When Ming and Don had each served their two years in China, they were married and went to northern China near Tibet to work with the Chinese speaking Miao tribe. During their first years with the Miao, two children were born to Ming and Don, a daughter, Betty, followed two years later by a son, Gordon.

When Communist rule was instated, all missionaries were considered to be American spies. Her family was wanted at the police station. These interrogations were repeated several times over the next few years. During this fearful time, Marion was born.

For the next year, Ming, the children and two women, one from Australia and one from Switzerland lived at the station. Their Miao neighbors were forbidden to help them, but often late at night someone would knock on their door, offering a fish or some vegetables.

As months passed, Ming was told she had two days to get out of China. Ming hoped that Don would be sent home with them, but it was not to be. When Don followed a few months later, the family was sent home to Canada.

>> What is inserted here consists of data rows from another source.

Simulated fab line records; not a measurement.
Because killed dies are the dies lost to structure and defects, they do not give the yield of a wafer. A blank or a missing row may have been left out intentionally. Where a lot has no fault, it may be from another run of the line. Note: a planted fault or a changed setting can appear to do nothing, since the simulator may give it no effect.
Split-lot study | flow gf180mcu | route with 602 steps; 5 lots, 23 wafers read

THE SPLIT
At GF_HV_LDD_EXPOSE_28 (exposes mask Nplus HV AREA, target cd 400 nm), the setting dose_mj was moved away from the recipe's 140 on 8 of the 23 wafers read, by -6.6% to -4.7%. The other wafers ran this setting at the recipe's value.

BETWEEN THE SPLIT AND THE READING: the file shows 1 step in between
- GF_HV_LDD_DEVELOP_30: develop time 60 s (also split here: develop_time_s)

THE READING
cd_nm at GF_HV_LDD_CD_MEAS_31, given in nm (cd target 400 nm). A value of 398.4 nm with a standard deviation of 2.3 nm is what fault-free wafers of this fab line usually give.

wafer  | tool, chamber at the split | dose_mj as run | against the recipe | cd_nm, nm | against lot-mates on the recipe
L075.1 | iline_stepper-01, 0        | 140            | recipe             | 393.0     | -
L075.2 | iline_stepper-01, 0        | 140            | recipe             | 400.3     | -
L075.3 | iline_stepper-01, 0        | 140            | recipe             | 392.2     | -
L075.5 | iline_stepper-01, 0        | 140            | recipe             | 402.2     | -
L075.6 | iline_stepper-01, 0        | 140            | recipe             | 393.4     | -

Ming spent the next years cooking for church camps at Rocky Mountain House and Pioneer Camp south of Sundre. It was here that the young campers gave Irene Cunningham her nickname, Ming.

In 1978 Ming and Don retired to Sundre but Ming continued to cook for the camp until 1997. She has no regrets despite the hardships she has experienced. Her advice to young people is: "Learn all you can when you're young. You never know when you're going to need it."